I Need an Adult

Coming this November to Netflix. But only for one season. With a significant cliffhanger.

The first time I played The Game of Life — yes, the one from the 1960s with the spinner that went up to ten and the gender-coded pegs in the cars — I loved it. No kidding. I was pretty young, maybe twenty-six or twenty-seven (okay, I was twelve), and it was one of the first non-abstract board games I’d ever tried. I immediately asked for a copy for my thirteenth birthday.

And then I played it again. To this day, I’ve played The Game of Life exactly twice. To use a word I normally don’t like very much, that second play was just so boring. The spinner had lost its novelty, my little car beep-beeped through the exact same story beats, and one player sped to the end and had to sit around for half an hour while everybody else caught up.

Johnny O’Neal’s Adulthood reminds me a bit of The Game of Life. Don’t get me wrong, it’s the better game of the two by at least a dozen country miles. There’s no spinner, but what the game loses in toy factor it makes up for in almost every other regard. Still, though, playing Adulthood raises some of the same thoughts dredged out of twelve-year-old Dan. Namely: Is this really what adulthood is like?

"Kinda Farts Around" is a conspicuous absence from the career deck, I notice.

Out here livin’ life.

Welcome to the rest of your life. In the ludic parlance of Adulthood, being an adult is all about parceling out your limited resources. The main one is time. Each round gives you eight time tokens to be spent across a handful of categories. Your career allows you to bleed away your hours for money. Community and leisure generate positive impact and happiness — victory points, in effect. Wellness produces energy, necessary for certain functions, but also handy as a stand-in for time when you need to burn the candle at both ends.
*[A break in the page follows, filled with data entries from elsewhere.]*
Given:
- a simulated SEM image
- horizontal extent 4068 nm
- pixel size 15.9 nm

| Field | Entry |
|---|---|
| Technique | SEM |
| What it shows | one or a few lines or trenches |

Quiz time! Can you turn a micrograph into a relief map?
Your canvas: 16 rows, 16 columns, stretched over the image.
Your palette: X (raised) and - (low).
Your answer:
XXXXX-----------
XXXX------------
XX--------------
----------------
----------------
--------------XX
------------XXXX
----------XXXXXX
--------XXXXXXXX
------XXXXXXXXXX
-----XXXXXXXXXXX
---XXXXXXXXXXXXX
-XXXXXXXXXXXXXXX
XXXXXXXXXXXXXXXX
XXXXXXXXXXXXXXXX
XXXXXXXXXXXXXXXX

In addition to these universals, another, more defined resource exists in the form of cards. There are multiple decks of these to draw from. Some, such as the adult deck, are filled with endless variety, from wholesome experiences and volunteering opportunities to shady crap like buying NFTs to fill the twin holes in your head and heart. Others, such as the decks for partners and careers, are more limited, even bottoming out as a four-player game reaches its later steps.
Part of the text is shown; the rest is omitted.